Whilst hotels in Europe recorded an eleventh consecutive month of profit growth, the year-on-year increase this month was more measured, at just 0.7%, to €50.04. This was equivalent to a profit conversion of 31.4% of total revenue.
Despite the much lower year-on-year increase in profit this month, at €37.37 per available room, GOPPAR levels for Q1 2018 were a hearty 6.8% above the same period in 2017.
In line with the decline in Non-Rooms Revenues at hotels across Europe, properties in Rome recorded a significant decrease in Food & Beverage (-16.2%) and Conference & Banqueting (-23.1%) revenue on a per available room basis.
This decline was further exacerbated by a considerable drop in Rooms Revenue at hotels in the Italian capital, which fell by 9.8% year-on-year, to €129.43.
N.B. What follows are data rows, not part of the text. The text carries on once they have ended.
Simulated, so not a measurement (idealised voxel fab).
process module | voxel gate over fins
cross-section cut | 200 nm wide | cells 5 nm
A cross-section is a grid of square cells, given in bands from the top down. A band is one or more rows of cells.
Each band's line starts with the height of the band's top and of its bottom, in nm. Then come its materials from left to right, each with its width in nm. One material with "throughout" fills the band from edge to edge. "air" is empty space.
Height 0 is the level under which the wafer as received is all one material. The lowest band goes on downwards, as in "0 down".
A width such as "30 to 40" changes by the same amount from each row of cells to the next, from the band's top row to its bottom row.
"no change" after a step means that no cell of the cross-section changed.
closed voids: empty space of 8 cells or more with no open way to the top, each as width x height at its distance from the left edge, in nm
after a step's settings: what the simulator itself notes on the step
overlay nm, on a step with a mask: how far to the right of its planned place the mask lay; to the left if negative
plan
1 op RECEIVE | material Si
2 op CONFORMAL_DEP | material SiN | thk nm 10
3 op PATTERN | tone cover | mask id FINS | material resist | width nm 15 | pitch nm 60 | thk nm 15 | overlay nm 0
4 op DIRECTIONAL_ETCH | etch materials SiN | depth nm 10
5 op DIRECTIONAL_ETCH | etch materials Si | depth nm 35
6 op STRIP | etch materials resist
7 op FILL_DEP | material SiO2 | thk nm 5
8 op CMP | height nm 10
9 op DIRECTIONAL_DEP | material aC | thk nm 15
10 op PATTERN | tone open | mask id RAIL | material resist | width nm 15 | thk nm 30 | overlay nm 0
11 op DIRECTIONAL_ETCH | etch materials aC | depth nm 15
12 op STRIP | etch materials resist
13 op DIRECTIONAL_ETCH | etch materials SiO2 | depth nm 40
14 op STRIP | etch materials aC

Profit & Loss Key Performance Indicators – Rome (in EUR)
March 2018 v March 2017
RevPAR: -9.8% to €129.43
TrevPAR: -12.1% to €203.92
Payroll: +11.8 pts to 49.2%
GOPPAR: -37.5% to €27.80
Although hotels in Rome recorded a 2.8% year-on-year increase in achieved average room rate in March, to €210.52, it was entirely wiped out by an 8.6-percentage point decrease in room occupancy, to 61.5%, as the city’s hoteliers wrestle with falling volume across all market segments.
The decline this month continued the trend for Q1 2018, which has seen RevPAR at hotels in the Italian capital drop by 2.3% year-on-year due to a 5.8-percentage point decrease in room occupancy, to 54.5%.
As a result of the movement across all revenue departments, TrevPAR at hotels in Rome fell by 12.1% in March, to €203.92.
An 11.8-percentage point year-on-year increase in Payroll, to 49.2% of total revenue, heaped further pressure on to hoteliers in Rome and contributed to the 37.5% decline in GOPPAR in March, to €27.80. This is equivalent to a profit conversion of a lowly 13.6%.
“Whilst hotels in Rome have never been the most profitable in Europe due to high labour costs, this has been a particularly poor start to the year, with profit conversion recorded at just 6% of total revenue in Q1 2018.
And although the first three months of the year are traditionally the quietest for hotels in the Italian capital, all eyes will be on the performance next month, which could set alarm bells ringing for owner and operators if it is another month of decline in volume, particularly in the leisure segment,” said Pablo Alonso, CEO of HotStats.